EOFError: Source and reference streams have different lengths

panosk · February 21, 2020, 6:32pm

Hello,

Right after evaluation, I get the error in the title from sacrebleu.py. There are no empty lines in my validation files, so I’m stuck. Any hints will be appreciated.

guillaumekln · February 21, 2020, 8:52pm

Hi,

Can you check the number of lines in the generated prediction file (under eval directory of the model dir)? How is it different than the source validation file?

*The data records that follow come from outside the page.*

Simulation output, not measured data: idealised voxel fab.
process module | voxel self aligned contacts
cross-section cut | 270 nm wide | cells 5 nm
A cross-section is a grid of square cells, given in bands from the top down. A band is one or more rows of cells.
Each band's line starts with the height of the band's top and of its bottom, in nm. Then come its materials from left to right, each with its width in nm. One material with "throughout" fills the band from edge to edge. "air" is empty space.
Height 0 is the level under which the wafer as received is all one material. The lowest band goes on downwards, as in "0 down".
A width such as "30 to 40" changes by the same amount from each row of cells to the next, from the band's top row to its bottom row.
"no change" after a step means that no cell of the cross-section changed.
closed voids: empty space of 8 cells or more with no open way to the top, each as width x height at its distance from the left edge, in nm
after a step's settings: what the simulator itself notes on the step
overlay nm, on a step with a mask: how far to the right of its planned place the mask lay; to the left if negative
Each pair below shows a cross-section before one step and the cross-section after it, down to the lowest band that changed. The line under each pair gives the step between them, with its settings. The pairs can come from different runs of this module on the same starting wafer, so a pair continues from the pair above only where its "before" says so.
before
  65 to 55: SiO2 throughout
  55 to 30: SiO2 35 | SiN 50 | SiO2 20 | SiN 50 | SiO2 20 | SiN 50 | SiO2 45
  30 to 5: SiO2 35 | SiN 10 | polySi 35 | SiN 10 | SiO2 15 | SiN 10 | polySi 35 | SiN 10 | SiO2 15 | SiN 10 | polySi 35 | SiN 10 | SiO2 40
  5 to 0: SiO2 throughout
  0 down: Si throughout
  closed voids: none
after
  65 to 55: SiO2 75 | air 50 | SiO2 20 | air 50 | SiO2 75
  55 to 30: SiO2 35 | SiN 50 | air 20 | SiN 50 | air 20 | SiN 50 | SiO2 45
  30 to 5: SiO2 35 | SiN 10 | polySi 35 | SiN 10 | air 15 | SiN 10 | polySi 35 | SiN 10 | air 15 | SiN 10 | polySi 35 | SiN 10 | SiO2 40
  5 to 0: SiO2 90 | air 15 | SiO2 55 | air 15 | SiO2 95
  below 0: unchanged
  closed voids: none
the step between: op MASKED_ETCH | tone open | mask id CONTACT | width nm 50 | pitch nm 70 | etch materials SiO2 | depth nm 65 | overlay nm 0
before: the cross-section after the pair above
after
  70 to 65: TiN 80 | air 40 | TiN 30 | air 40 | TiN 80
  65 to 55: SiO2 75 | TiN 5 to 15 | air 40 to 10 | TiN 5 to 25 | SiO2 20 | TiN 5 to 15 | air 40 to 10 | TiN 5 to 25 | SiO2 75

panosk · February 21, 2020, 10:03pm

The latest prediction file has the same number of lines as the source evaluation file. Now I have removed a few suspicious lines with 1 or 2 characters and waiting. Could it be that the source eval file has special tokens in the end of each line? For example:

source: ▁III ｟P｠｟L｠
target: ▁III

Now I’m waiting for the checkpoint in order to see the next evaluation attempt but I’d rather isolate this. Is there a way to run only the evaluator and try to find the problem?

Edit: Of course there is a way, sorry…

panosk · February 22, 2020, 8:00am

As I should have been resting after a very hectic day instead of squeezing the last bit of brain cell, it’s me to blame… I had given the train_labels_file in the eval_labels_file… Sorry for the false alarm.